These are just a few cases of elderly financial exploitation in New Hampshire in the last year. There are many more.

A bill that could have helped elderly adults and those with disabilities fight back against would-be scammers was vetoed by Gov. Chris Sununu earlier this month. 

But the reasons behind that veto are complicated. The debate has kicked off sharp divisions – even among agencies dedicated to helping victims – over concerns that the new protections could erode existing safeguards for domestic violence victims.

One one side: “It’s shameful to leave vulnerable adults without protections they need based on groundless criticism rather than day-to-day expertise representing domestic violence survivors,” said Cheryl Steinberg, of the New Hampshire Hampshire Legal Assistance, which supports the bill.

On another: “Our crisis centers serve more than 15,000 victims across the state of New Hampshire every year, and we must consider any policy change through the lens of a pro se victim who is seeking relief without resources or counsel,” said Jess Eskeland, Public Policy Specialist at the New Hampshire Coalition Against Domestic and Sexual Violence, which opposes the bill as written. “This makes it all the more critical that the process of seeking protection be as straightforward as possible.”
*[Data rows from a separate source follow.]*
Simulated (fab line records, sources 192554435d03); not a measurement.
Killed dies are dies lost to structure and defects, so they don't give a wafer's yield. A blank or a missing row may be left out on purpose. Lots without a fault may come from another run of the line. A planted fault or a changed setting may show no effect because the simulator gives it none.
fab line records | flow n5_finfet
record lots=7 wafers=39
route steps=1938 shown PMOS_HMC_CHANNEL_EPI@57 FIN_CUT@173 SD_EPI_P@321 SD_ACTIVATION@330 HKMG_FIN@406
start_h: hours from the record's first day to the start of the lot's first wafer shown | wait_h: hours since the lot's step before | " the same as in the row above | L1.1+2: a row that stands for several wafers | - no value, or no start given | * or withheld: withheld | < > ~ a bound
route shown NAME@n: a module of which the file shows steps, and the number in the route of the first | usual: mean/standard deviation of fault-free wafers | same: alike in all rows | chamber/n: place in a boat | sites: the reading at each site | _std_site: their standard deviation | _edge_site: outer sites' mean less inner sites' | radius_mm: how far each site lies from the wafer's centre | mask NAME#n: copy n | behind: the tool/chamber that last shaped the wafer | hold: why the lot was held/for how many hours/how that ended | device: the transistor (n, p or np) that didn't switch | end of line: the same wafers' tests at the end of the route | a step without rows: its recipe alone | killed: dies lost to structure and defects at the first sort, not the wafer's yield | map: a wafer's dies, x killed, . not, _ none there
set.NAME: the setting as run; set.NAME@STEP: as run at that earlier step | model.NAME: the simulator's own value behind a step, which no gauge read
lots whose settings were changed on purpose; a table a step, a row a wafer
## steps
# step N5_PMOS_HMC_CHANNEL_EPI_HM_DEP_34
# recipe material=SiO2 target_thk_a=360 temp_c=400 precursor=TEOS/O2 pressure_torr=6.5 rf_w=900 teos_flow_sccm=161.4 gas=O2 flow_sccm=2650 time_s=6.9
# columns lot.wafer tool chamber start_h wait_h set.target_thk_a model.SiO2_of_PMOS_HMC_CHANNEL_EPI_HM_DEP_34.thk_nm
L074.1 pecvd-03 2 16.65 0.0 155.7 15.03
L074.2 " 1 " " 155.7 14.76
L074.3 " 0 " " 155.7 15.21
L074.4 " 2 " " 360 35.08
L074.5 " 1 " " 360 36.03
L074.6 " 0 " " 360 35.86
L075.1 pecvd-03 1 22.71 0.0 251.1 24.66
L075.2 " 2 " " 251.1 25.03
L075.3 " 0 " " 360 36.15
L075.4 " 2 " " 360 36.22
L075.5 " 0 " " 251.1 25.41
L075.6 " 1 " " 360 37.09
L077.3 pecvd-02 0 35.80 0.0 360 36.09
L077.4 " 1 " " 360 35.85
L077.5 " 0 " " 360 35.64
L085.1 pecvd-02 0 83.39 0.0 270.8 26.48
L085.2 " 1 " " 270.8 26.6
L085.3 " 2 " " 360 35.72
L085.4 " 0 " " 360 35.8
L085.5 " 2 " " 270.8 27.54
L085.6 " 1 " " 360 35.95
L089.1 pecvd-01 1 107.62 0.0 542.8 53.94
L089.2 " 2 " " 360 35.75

So what’s going on? It’s a political mess kicked off by a bill with a simple goal: creating a better system for seniors and vulnerable adults being scammed. 

Let’s step back. In 2014, the Legislature made acts of financial exploitation for vulnerable adults illegal. It was a significant step forward: suddenly, anyone pilfering money or property from an elderly, disabled or impaired adult – even if they had the legal power to do so —  would be committing a crime and the charge could be as high a Class A felony, depending on the amount of money taken. 

But for all the strides made, the new law was missing one key ingredient, argued Rep. Renny Cushing, the Hampton Democrat who spearheaded this year’s bill. It left out a mechanism for those being exploited to stop the scam in progress – to freeze the accounts of the alleged perpetrator before the trial was carried out and completed.

That’s where House Bill 696 came in. A revival of a bill that was killed last year by the Republican Legislature, this year’s legislation would give vulnerable adults the power to file a petition in circuit court to try and halt the activity. 

That petition would contain a description of all alleged abuse and an attestation the information is true. Upon receiving it, the court could immediately take action with a restraining order. In one swoop, the court could cut off the professional relationship between the alleged scammer and victim, prevent contact with the victim, stop any future collection of funds from the victim by the scanner, and – most significantly – freeze the ability for the defendant to transfer those funds until the court could hold a trial. 

An initial hearing on the evidence would be set within 30 days. 

If it sounds very similar to the existing domestic violence protective order, it is – in many respects, at least. More on that in a bit. 

HB 696 cleared the House and Senate, over objections from gun rights supporters who opposed language allowing firearms confiscation under the protection orders. That language was eventually removed to appease those groups. By summertime, supporters of the bill thought they had cleared its path to passage. 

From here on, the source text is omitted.